Woman designs, hand-crafts area rugs


Tina Marie Bell made this custom inlaid sculpted rug for one of her clients. She makes designer carpets and rugs out of her Hayden home. 
 (Kathy Plonka / The Spokesman-Review)
Jeri Mccroskey Correspondent

Imagine an area rug, bearing the family coat of arms, on the floor of the entry hall of your castle, or maybe custom-designed floor mats for a classic Jaguar. Tina Marie Bell can craft either.

Bell moved to Coeur d’Alene from Ontario, Ore., four years ago after marrying the Rev. Patrick Bell, rector of St. Luke’s Episcopal Church. In Ontario she had been part owner and operator of a beauty shop and also worked in a jewelry store in which she was part owner. Settled in her new home in Hayden, she began a search for a new business that would satisfy her desire for creativity.

“I was burned out on what I had been doing,” she says. In her search for a new business, she first contacted a franchise broker. Then, on her own, she discovered a market for custom-designed, hand-crafted area rugs. “This appealed to me because it offered an opportunity for an artistic outlet where I could work with color and design,” she says.

She found a qualified instructor, Tami Sullivan, who has a studio in Seattle where she both teaches and makes rugs. Bell contacted Sullivan and spent a week on the West Side learning to design, cut, inlay and sculpt area rugs.

Bell explains that her learning project was to make small, sample rugs and also a 2-foot-by-3-foot corner section of a larger rug. “My design was complicated and took lot of time.” She says. “But I actually made five or six rugs during that week.”

Bell currently operates “Rugs by Design” from her home and has her work shop in a small room in the lower level of the house.

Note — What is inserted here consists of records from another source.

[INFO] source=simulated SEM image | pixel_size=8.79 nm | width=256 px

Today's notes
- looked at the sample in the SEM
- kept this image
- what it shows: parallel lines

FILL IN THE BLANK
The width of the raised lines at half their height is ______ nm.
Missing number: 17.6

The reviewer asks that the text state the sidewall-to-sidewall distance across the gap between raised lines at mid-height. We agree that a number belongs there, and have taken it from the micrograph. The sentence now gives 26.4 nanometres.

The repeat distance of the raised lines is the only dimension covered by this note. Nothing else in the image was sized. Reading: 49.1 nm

Her work area has blue sky and clouds painted on the walls and she explains the reason. “This used to be my husband’s train room – he’s a model train enthusiast but he gave it up to my rugs. He even built me the work table.” On the table is a rectangular rug on which she is working. The rug has a wide border with pattern of leaves scattered across its face.

The rug has cut out “holes” in the shape of leaves. In the cut out Bell will glue a leaf made from a different colored carpet and, for texture, she will carve veins in the leaf with an electric razor. She says that her past experience razor-cutting hair has made sculpting rugs easier.

“In designing the rugs I use a program that was created for designing stained glass windows,” she says. “There are no programs for designing rugs.”

Bell explains the exacting process required to make a quality, custom, hand-made rug.

First comes the consultation with the client and then she creates the design on her computer.

Once the design is complete she sets to work on the body of the rug. If the rug is to have a border, as is the case with rug on the work table, the border is joined to the center of the rug with a special glue. With the body or base of the rug complete she then, using her leaf pattern, cuts out the shape of the leaf and then cuts a new leaf in a different color to inlay into the leaf-shaped hole on the rug.

To reinforce the edges where the inlays join the body of the rug, she uses a special tape applied to the back side of the carpet to further bond the edge of the cut that has been glued to the body of the rug. Before the final backing goes onto the rug, extra reinforcement material, larger than the leaf, is glued on.

Bell says that in creating her rugs, she likes to work with an interior decorator because the decorator has the best comprehensive view of the home and its furnishings. When working directly with an individual client, particularly when the home is new, she advises the client to complete the home and furnish it. “Then, I can coordinate the rug with upholstery, pictures and whatever else is in the home,” she says.

She created a contemporary design for one dining room that had a glass-topped table shaped like a bow tie – narrow in the middle and wide at each end. This rug went under the table and repeated the shape of the table.

“For one rustic room, I photographed a bear on a pattern of the upholstery of a chair and transferred the digital picture to my computer. That way I could make an exact copy of the bear that I inlayed into the rug along with trees and deer.

Her next project, after she finishes the leaf rug, will be to design and make a rug 5 feet wide and 9 feet long that will lie in the chancel of St. Luke’s. The rug will be a re-creation of one of the stained glass windows in the 100-year-old church and will be a memorial to a deceased member of the congregation. A member of the church will donate the materials and Bell will give her time to design and make the rug.